Though feeling perhaps a bit like the walking dead at this point. The sheer number of hours I have been working is nothing less than mind-bending. Though, for one who hasn’t really been employed full time in any real sense for quite a while, perhaps my perspective is skewed. We even got called in to work on Saturday (only an 8 hour day!) and that after working from 7am Friday until 3:30am Saturday. Good god. To tell the truth though, there is quite a bit of standing around. I think the sound crew may be the most envied/detested because we sit around while waiting for the shot to be set up and we get there last and leave first. Yes, indeed. A Sweet Gig.

Working with a crew of folks so utterly wrapped up in the perfecting the visual image, the whole contrast of aural perspective really comes into relief. For starters it is simply up to the sound crew to negotiate working around the camera, lights, shadows, blocking, costumes etc. in order to capture quality levels. This happens after everything has been set up. For this shoot we have out of necessity been required to use wireless lapel mics because there simply was no way for the boom to get close enough. Meanwhile, the entire rest of the crew negotiates and perfects the visual diorama. Those of us on the sound crew are like priests or mediums in touch with subtle energies beyond the realm of normal perception.

Well, that may be a bit of a stretch. Culturally, sound is such an afterthought. As McLuhan pointed out numerous times, the visual orientation has some self-contained blind spots (!). Primarily, he pointed out the visual orientation tends to influence rational thinking.

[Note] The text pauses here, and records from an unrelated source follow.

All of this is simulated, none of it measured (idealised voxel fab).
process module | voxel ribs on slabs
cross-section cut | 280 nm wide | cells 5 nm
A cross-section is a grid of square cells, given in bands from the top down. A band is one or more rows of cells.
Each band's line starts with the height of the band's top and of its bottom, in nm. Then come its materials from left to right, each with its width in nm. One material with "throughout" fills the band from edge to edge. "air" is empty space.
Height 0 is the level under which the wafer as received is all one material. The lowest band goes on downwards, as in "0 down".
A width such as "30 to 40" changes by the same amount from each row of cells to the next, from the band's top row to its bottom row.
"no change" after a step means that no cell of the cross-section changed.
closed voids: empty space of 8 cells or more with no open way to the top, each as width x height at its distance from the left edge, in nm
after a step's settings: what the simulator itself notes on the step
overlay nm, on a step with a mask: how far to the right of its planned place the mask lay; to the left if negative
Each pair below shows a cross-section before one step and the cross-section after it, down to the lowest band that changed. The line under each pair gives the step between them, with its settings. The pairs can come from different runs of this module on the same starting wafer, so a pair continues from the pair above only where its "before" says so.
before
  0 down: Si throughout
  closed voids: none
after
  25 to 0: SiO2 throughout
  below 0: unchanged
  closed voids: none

Groping for models of contemporary space that evade or pervert the Cartesian coordinate system, we would do well to recall Marshall McLuhan’s distinction between visual and acoustic space. For McLuhan, “visual space” did not refer to the sensual dimension encountered through human vision, but specifically to the linear, logical, and sequential perceptual and cognitive array constructed by Western Renaissance perspective, linear type, and ultimately alphanumeric characters. We know it from Descartes and from William Gibson: a homogenous space organized by an objective coordinate grid that simultaneously produces an apparently coherent individual subject who maintains control over his or her unique point of view. Not only do we “naturally” overlay this panoptic grid onto the far more ambiguous field of actual vision, but we have embraced it as the dominant conceptual image of space itself.
-Erik Davis

So enmeshed are we in the spacial paradigm that the above quote might seem too far out to even grasp. But think, McLuhan made the point that when Plato first came up with the idea of an abstract visual space it probably was as foreign then as it is all pervasive now. A few hundred years ago the amount of visual stimuli was negligible. The number of paintings an average person might see in his/her lifetime could probably be counted. Thus, the soundsand tactile information coming from the environment was probably more important in daily life. Compare that with today, when most people probably couldn’t keep track of how many images they see in one day. When asked to describe what he meant by ‘acoustic space’ Mcluhan replied:

MCLUHAN: I mean space that has no center and no margin, unlike strictly visual space, which is an extension and intensification of the eye. Acoustic space is organic and integral, perceived through the simultaneous interplay of all the senses; whereas “rational” or pictorial space is uniform, sequential and continuous and creates a closed world with none of the rich resonance of the tribal echoland. Our own Western time-space concepts derive from the environment created by the discovery of phonetic writing, as does our entire concept of Western civilization. The man of the tribal world led a complex, kaleidoscopic life precisely because the ear, unlike the eye, cannot be focused and is synaesthetic rather than analytical and linear. Speech is an utterance, or more precisely, an outering, of all our senses at once; the auditory field is simultaneous, the visual successive. The models of life of nonliterate people were implicit, simultaneous and discontinuous, and also far richer than those of literate man. By their dependence on the spoken word for information, people were drawn together into a tribal mesh; and since the spoken word is more emotionally laden than the written–conveying by intonation such rich emotions as anger, joy, sorrow, fear–tribal man was more spontaneous and passionately volatile. Audile-tactile tribal man partook of the collective unconscious, lived in a magical integral world patterned by myth and ritual, its values divine and unchallenged, whereas literate or visual man creates an environment that is strongly fragmented, individualistic, explicit, logical, specialized and detached.